Bitcoin’s market statistics and upcoming regulatory developments may offer us some answers regarding its next move. So, let us dive into them.
How Did Bitcoin Fare In the Last Week?
The highest level BTC has reached last week was $25,027. It was enjoying a bullish run and there were speculations of it breaching the resistance level and shooting off towards the $25,500 mark. However, BTC’s time at the top was short-lived and it grounded towards the $24,500 level.
When PEC Price Index rose to 5.4% it caused BTC’s price to drop. This is when BTC witnessed its 7-day lowest level at around $22,900, which was two days ago. Today, its price is around the $23,300 mark. This means a drop in BTC’s price by at least 6.3% over the week.
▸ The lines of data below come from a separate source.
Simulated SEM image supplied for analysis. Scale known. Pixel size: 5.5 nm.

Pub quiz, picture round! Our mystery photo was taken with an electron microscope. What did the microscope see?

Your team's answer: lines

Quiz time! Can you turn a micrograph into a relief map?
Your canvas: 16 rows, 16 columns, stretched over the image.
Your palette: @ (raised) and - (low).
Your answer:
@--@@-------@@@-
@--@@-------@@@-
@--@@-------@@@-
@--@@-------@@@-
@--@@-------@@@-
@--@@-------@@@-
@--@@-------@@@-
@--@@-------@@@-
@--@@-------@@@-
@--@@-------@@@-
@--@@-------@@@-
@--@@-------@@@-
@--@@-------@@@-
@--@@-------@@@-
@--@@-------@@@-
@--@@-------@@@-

BTC’s last week’s downshift could be because of comments made by the chair of the U.S. Securities and Exchange Commission- Gary Gensler. He mentioned that like other digital assets, Bitcoin is not a security and that they are not legally enforceable. His remark caused a stir and left the crypto community in confusion. His comments caused some fluctuations in the market, which also affected Bitcoin.
Bitcoin Price Virtually Unchanged At $23,300
Soon after its weekend price drop, BTC picked up a little bit. It has been transfixed at the $23,300 level now for over 72 hours. At the time of writing this article, BTC was trading around the $23,306 level. Amidst the increasing market volatility, Bitcoin’s rooted position indicates that the coin is still resilient and under conducive conditions could undergo an upturn.
Bitcoin’s current market capitalization stands at around $449 billion. Its total circulation is around 19.3 million BTC, and currently at 92% of the max supply limit. With a 24-hour trading volume of $22.2 billion, Bitcoin is down by only 0.25% in the last 24 hours. Which is significantly lower than last week’s figures.
Will PMI News This Week Kick-Start The Bitcoin Upturn?
The US Purchasing Manager’s Index (PMI) is set to release this week. PMI offers insight into the current growth trends of the economy. It is a crucial tool for analysts to understand the performance of the economy. These data releases are extremely important for the crypto world too, as anything that happens in the economy will have a direct impact on the cryptocurrency.
The US PMI for the manufacturing sector will come out on March 1st 2023. The PMI index for January was around 47.5 while it was over-estimated at around 48.2. Since it was lower than the expected PMI score, the dollar dropped which caused Bitcoin to rally soon after.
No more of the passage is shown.